Marine Corps Air Station Yuma, Ariz. -- "Ears!" yelled Lance Cpl. Jason A. Leal, a Tactical Exploitation Systems mechanic for Marine Air Control Squadron-1, and also a Drug Education For Youth camp mentor.
"Open!" was the reply from the 30 kids in the DEFY camp June 23 at the fire department training tower here.
DEFY is a leadership-building program that shows small groups of children what kind of fun activities they can participate in without drugs. The youths in this year's DEFY summer camp traveled to Marine Corps Air Station Yuma nearly every day to take part in lectures and athletics.
The camp also taught youths ways to avoid drugs and situations where drug usage might arise. The kids participated in activities such as visiting the local police station to learn what happens to drug addicts and attending a Yuma Scorpions baseball game for good clean fun.
"The kids participate in many different activities," said Beth Ayash, station drug demand reduction coordinator, and also coordinator of the DEFY program. "They go rappelling and canoeing. They learn new activities to help them stay healthy, in shape and drug free."
When the program ends, the children are more likely to take more responsibility for their actions, they will exercise more and they will assume more leadership roles in school and at home, said Ayash.
The camp started at 7 a.m. June 20 and ran until noon June 25. The camp takes 30 youths every year and is open to the children of active and retired military members as well as Department of Defense employees. The children must be between ages 9 and 12.
The kids stay at Yuma Proving Ground while enrolled in the camp. They are instructed in their day-to-day activities by nine mentors, all of whom are current active duty military members, and two junior mentors, who are kids with experience in the DEFY program.
The children wake up every morning with a full day of events lined up for them.
"It's a full day of physical activities; it gives the kids a natural and healthy high," said Ayash.

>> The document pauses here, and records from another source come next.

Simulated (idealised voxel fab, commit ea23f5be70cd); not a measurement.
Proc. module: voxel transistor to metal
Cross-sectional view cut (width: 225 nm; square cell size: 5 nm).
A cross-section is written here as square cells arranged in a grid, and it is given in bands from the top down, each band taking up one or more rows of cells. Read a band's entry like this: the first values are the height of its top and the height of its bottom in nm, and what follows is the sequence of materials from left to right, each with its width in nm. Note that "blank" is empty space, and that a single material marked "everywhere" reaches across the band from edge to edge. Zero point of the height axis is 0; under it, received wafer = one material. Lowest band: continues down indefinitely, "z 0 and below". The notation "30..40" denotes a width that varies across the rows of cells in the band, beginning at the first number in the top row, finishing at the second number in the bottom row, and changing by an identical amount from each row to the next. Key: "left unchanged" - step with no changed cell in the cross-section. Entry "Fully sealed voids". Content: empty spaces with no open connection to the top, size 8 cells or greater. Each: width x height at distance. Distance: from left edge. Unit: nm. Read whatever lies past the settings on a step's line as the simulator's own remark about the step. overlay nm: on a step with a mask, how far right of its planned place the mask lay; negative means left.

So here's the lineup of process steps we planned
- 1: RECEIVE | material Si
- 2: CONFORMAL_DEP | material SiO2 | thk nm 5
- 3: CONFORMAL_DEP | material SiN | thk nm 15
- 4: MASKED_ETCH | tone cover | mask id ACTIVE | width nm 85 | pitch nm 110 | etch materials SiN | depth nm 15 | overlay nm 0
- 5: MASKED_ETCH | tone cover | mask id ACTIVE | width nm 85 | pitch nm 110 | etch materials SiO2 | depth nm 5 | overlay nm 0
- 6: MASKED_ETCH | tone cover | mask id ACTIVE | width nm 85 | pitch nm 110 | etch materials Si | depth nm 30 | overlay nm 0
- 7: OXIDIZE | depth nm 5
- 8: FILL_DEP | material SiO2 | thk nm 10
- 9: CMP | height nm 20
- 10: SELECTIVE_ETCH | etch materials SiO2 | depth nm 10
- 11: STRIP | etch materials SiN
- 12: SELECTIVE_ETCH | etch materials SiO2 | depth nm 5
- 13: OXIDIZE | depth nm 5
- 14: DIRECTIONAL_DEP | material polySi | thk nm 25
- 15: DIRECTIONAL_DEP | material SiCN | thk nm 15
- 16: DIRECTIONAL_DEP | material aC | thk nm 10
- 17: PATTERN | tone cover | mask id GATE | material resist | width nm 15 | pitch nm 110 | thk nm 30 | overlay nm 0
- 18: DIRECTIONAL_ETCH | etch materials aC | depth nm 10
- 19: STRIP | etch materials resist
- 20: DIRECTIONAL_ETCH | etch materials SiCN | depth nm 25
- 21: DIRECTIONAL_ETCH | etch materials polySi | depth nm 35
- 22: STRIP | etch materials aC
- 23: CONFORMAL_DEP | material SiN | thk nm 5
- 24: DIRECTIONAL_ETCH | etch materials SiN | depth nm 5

The kids wake up a 6 a.m., said Leal. They shower and dress, followed by breakfast. After breakfast the kids get a daily class about drugs, taught by one of the mentors. Then the children go to the preplanned activity. Sometimes it's rappelling or canoeing, other times it's a visit to the gym, or some dodgeball, explained Leal. Then it's off to lunch, followed by more activities, and then dinner. Then the kids go back to their huts at YPG for some fun. Leal said they enjoy activities like water balloon fights before showering and changing for bedtime.
The camp is about making the kids comfortable with themselves and not worrying about what other people think. It's designed to build a strong sense of self-confidence.
The rappelling isn't about if they do or don't go down, said Ayash. It's about the kids finding that comfort zone to say they don't want to go.
"We like to help the kids get over their fears and help them make new friends," said Leal. "I'm up there with them when they get ready to rappel down the building; they are all scared. I let them know it's OK to be afraid. It's great when they finally go down the rope because you helped them do it," said Leal. "We also show them the bad side of drugs and teach them to not use them."
"Rappelling is new, and it's a skill I can use forever," said Nathan Counts, one of the 30 kids enrolled this year in the DEFY camp. "We learned a lot of skills to use later when we get older."
"The best part of the program is that it teaches the kids to work as a team and helps them overcome the urge of drugs," said Leal. "DEFY also helps instill moral values to a new generation."